Sunday, August 26, 2018


The New York Times reports:
Senator John McCain, who died on Saturday at age 81, will lie in state in the Capitol Rotunda and receive a full dress funeral service at the Washington National Cathedral.

Mr. McCain ... will also lie in state at the Arizona Capitol before his burial in Annapolis, Md., a Republican official involved in the planning said.

The senator’s office said an official memorial schedule would be announced once funeral arrangements were finalized.
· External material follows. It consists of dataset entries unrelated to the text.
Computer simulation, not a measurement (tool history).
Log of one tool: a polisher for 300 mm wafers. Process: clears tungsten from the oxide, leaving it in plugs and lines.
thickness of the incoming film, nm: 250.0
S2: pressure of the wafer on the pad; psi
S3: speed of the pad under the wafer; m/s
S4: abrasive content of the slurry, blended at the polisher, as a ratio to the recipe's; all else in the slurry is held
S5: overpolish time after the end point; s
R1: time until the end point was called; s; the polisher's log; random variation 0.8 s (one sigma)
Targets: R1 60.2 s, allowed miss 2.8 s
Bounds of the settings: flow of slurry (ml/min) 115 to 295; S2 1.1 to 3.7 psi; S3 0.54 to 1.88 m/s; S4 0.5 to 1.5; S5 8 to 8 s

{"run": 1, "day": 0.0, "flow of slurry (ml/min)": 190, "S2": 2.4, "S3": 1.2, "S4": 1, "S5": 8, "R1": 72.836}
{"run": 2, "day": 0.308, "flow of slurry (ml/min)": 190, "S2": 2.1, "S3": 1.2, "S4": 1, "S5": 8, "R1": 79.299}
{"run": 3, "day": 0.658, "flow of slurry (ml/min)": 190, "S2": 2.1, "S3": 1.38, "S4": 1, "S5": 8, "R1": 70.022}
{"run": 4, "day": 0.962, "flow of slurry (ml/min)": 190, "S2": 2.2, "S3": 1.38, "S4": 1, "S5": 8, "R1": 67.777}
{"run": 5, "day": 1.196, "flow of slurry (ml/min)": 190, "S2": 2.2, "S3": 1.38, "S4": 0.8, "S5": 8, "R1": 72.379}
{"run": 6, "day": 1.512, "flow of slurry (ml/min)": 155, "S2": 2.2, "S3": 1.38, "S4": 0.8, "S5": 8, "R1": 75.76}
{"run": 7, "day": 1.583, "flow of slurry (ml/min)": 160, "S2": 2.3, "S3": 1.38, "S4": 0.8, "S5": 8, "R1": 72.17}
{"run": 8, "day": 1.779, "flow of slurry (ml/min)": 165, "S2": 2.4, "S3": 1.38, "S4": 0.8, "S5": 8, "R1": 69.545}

Two Republicans familiar with the planning said that Presidents George W. Bush and Barack Obama have been asked to offer eulogies at his funeral. Under initial plans for Mr. McCain’s funeral, Vice President Mike Pence was to attend, but not President Trump, who clashed repeatedly with Mr. McCain.
The president has been unusually quiet since John McCain died -- one surprisingly measured tweet, which he clearly didn't write (there are no extraneous capital letters, although Trump probably insisted on adding the exclamation point)...

... as well as this:

But the attention to McCain's death is going to make Trump crazy. Just as the Capitol Rotunda is opened for McCain's mourners, I expect a huge newsmaking tweetstorm from Trump, or some headline-grabbing executive action. (Maybe he'll fire Jeff Sessions. Maybe he'll just pull the security clearances of a few more prominent critics and Obama-era ex-officials.) I don't think he'll be able to tolerate ceding the spotlight to his mortal enemy.


I have mixed feelings about McCain. There was a lot of talk about "character" during the 2008 campaign, and I agreed that McCain's endurance through years of captivity revealed an inner strength. But I've never believed that it was the kind of "character" that would have made him a suitable president. Years ago I read Robert Timberg's book The Nightingale's Song, which helped create the McCain myth. In Timberg's telling, McCain was an immature troublemaker at Annapolis. After that, he was a troublemaker in the Hanoi Hilton -- he was frequently insubordinate with guards, even though he was brutally punished for what he did.

I think that was character -- he survived in large part because he was a wise-ass, because he was inclined to make trouble and willing to take punishment. It's interesting to me that another well-known survivor of brutality in a POW camp -- Louis Zamperini, who endured similar mistreatment at the hands of Japanese captors in World War II, an ordeal recounted in the book and film Unbroken -- was also a youthful troublemaker.

In hellscapes like those, the inclination to be an insubordinate sonofabitch was an inner reserve of strength -- use what you've got, I say, and McCain and Zamperini did.

But I never thought McCain had a presidential temperament -- what was "character" in one context really wouldn't have been in the Oval Office (though he'd have been nothing like Donald Trump, the worst person elected to any office in our lifetimes). It was McCain the troublemaker who picked Sarah Palin as a running mate -- that wasn't presidential. I didn't trust the McCain who sang "Bomb bomb bomb, bomb bomb Iran." I'm glad he lost.

(I'm also glad he lost because he was, in most things, a down-the-line Republican, which meant he backed bad policies in a non-mavericky way.)

But I can see that he must have been personally likable in a way Donald Trump will never be, even though Trump labors at it. McCain liked being liked for being a rulebreaker, as troublemakers often do; he seduced the press that way. But he also seemed to like the people whose company he craved a lot more than Trump does. McCain's conviviality was good branding, but it seemed genuine -- and even though I hated the way McCain used that as a smokescreen for bad policies, I can see the appeal of his personality in a political world now dominated by lean and hungry (or not so lean and hungry) haters: Trump, Stephen Miller, Betsy DeVos, Tom Cotton, Ryan Zinke, Kris Kobach....

So I think McCain deserves a lot of the criticism he's received, even in death -- but the space he's left is quite likely to be filled by far worse people.